#48747 dirsrv service fails to start when nsslapd-listenhost is configured
Closed: wontfix None Opened 8 years ago by nhosoi.

Description of problem:
In some environments network initialization takes a long time (slow DHCP, etc).
When nsslapd-listenhost is configured, dirsrv systemd service fails to start,
because it doesn't wait for the network to be available (see attached
bootchart)

Only dirsrv.target waits for the network.service. To make it more confusing,
dirsrv.target reports that it's active, though no instances of dirsrv have been
started:

[root@rhel7ds ~]# systemctl status dirsrv.target
? dirsrv.target - 389 Directory Server
   Loaded: loaded (/usr/lib/systemd/system/dirsrv.target; enabled; vendor
preset: disabled)
   Active: active since Sat 2016-02-27 11:35:14 CET; 5min ago

[root@rhel7ds ~]# systemctl status dirsrv@rhel7ds.service -l
? dirsrv@rhel7ds.service - 389 Directory Server rhel7ds.
   Loaded: loaded (/usr/lib/systemd/system/dirsrv@.service; enabled; vendor
preset: disabled)
   Active: failed (Result: exit-code) since Sat 2016-02-27 11:35:14 CET; 5min
ago
  Process: 728 ExecStart=/usr/sbin/ns-slapd -D /etc/dirsrv/slapd-%i -i
/var/run/dirsrv/slapd-%i.pid -w /var/run/dirsrv/slapd-%i.startpid (code=exited,
status=1/FAILURE)

Feb 27 11:35:13 rhel7ds.brq.redhat.com ns-slapd[728]: [27/Feb/2016:11:35:13
+0100] createprlistensockets - PR_Bind() on 172.25.1.3 port 389 failed:
Netscape Portable Runtime error -5986 (Network address not available (in
use?).)

How reproducible:
often

Steps to Reproduce:

1. Configure nsslapd-listenhost to use external IP address.
2. Disable link on that interface (unplug cable or in case of libvirt VM: virsh
domif-setlink $VM_NAME vnetX down)
3. Restart the machine
4. Enable link during the startup when Network Manager waits for the link
(that's the tricky part).

Actual results:
dirsrv service fails to start

Expected results:
dirsrv should wait for network.service


On behalf of Viktor, pushed to master:
333f963..1e2cfe2 master -> master
commit 1e2cfe2
Author: Viktor Ashirov vashirov@redhat.com
Date: Mon Feb 29 19:07:12 2016 +0100

I think dirsrv@.service after line should match dirsrv.target. Or dirsrv.target should have no after line, and we rely on the @.service only.

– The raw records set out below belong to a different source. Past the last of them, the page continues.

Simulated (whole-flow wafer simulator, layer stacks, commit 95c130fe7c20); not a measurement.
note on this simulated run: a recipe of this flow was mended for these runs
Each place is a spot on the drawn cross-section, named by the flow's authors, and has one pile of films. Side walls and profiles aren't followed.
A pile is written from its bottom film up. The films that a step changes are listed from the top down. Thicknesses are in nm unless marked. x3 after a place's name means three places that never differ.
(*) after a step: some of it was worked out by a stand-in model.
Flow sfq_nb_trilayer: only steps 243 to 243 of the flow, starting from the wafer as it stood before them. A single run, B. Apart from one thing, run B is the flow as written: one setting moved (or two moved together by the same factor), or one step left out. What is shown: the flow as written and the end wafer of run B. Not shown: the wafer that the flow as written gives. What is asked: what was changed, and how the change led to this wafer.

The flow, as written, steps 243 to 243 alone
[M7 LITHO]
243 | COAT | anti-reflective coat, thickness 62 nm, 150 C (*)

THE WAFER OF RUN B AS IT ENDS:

We should probably add ntpd.service in dirsrv@.service too ....

We used to have ntpd in there somewhere, until someone told us to get rid of it for chrony instead.

Input from Lukas Slebodnik (Thanks!!)

On (29/02/16 11:36), Noriko Hosoi wrote:

On 02/29/2016 11:01 AM, Lukas Slebodnik wrote:

On (29/02/16 18:43), Noriko Hosoi wrote:

wrappers/systemd.template.service.in | 2 +-
1 file changed, 1 insertion(+), 1 deletion(-)

New commits:
commit 1e2cfe2
Author: Viktor Ashirov vashirov@redhat.com
Date: Mon Feb 29 19:07:12 2016 +0100

Ticket 48747 - dirsrv service fails to start when nsslapd-listenhost is configured
Bug Description:
In some environments network initialization takes a long time (slow DHCP, etc).
When nsslapd-listenhost is configured, dirsrv systemd service fails to start,
because it doesn't wait for the network to be available.
Fix Description:
Make dirsrv@.service wait for network.service
https://fedorahosted.org/389/ticket/48747
Reviewed by nhosoi@redhat.com.

diff --git a/wrappers/systemd.template.service.in b/wrappers/systemd.template.service.in
index 629c1ad..3eb0789 100644
--- a/wrappers/systemd.template.service.in
+++ b/wrappers/systemd.template.service.in
@@ -15,7 +15,7 @@
[Unit]
Description=@capbrand@ Directory Server %i.
PartOf=@systemdgroupname@
-After=chronyd.service
+After=chronyd.service network.service
^^^^^^^^^^^^^^^
I'm not sure it is a right solution.
network.service:
network.service - LSB: Bring up/down networking
Loaded: loaded (/etc/rc.d/init.d/network; bad; vendor preset: disabled)
Active: inactive (dead)
Docs: man:systemd-sysv-generator(8)

I think you should use "network-online.target"
more details in man 7 systemd.special
or even better http://www.freedesktop.org/wiki/Software/systemd/NetworkTarget

@see also ntpdate.service chrony-dnssrv@.service

LS
Thanks for your input, Lukas!

I'm reading the docs you mentioned ...

https://www.freedesktop.org/wiki/Software/systemd/NetworkTarget/

Alternatively, you can change your service that needs the network to be up,
to include After=network-online.target and Wants=network-online.target.

man 7 systemd.special

network-online.target
Units that strictly require a configured network connection should pull in
network-online.target (via a Wants= type dependency) and order themselves after it.
This target unit is intended to pull in a service that delays further execution
until the network is sufficiently set up. What precisely this requires is
left to the implementation of the network managing service.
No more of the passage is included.